More than 1,000 people experienced the vision for a more bikeable, walkable community at the Horizon Foundation’s third Open Streets Howard County on Oct. 1 in Ellicott City. The family-friendly event provided local residents with an opportunity to see how better street design connected to existing pathways can make getting around easier, safer and more comfortable for everyone.
This year’s route – which extended from Dunloggin Middle School and Northfield Elementary School to Dorsey’s Search Village Center – featured a portion of the Bikeway, a proposed network of routes from the Howard County Bicycle Master Plan that would connect more than half of county homes, schools and parks. The Bikeway has been endorsed by more than 1,000 people and 20 community institutions.
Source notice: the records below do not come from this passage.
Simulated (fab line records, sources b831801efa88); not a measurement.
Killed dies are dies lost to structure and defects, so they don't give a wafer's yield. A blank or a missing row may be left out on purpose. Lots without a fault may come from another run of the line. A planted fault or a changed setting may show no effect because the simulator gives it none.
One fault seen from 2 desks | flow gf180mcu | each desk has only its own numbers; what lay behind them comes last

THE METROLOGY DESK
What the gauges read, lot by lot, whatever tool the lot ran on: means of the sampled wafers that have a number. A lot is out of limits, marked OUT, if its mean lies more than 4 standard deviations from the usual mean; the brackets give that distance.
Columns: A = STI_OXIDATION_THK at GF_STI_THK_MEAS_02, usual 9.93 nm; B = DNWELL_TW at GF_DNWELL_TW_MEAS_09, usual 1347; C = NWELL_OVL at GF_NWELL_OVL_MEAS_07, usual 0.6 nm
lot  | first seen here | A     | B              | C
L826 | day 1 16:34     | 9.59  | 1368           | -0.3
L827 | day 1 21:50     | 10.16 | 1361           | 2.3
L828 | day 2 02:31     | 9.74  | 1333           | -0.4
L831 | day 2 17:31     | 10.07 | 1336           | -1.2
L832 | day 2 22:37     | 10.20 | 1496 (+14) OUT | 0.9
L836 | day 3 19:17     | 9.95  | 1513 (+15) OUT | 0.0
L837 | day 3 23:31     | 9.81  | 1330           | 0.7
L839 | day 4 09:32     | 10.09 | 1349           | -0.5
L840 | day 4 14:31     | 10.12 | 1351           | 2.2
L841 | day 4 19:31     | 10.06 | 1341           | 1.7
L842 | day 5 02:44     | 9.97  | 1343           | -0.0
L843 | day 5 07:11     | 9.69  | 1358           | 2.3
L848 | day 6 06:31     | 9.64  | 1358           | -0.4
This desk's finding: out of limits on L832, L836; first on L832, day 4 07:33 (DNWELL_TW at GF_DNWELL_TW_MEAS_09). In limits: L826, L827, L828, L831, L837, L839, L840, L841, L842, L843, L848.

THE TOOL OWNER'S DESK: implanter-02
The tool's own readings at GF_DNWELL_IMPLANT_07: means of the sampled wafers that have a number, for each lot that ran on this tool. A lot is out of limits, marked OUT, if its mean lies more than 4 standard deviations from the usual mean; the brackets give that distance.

At Open Streets, more than 200 new supporters added their voices to the growing call for funding the Bikeway.
“Howard County once again proved how much its residents want a more bikeable and walkable community,” said Horizon Foundation President and CEO Nikki Highsmith Vernick. “Open Streets Howard County shows how healthy transportation options and projects like the Bikeway can benefit everyone, from all ages and abilities.”
The event’s opening ceremony featured remarks from County Executive Allan Kittleman. “Howard County is a great place to live,” he said. “We want to make it better.” Kittleman continued to say he is working on increasing funding for bicycling. County Council Chairman Jon Weinstein also spoke on the importance of promoting safety, biking and walking.
Attendees were able to enjoy bicycle and pedestrian infrastructure demonstrations, food trucks, kids’ activities, a bike rodeo, bike decorating, inflatable obstacle course, steel drum lessons and much more during the four-hour event.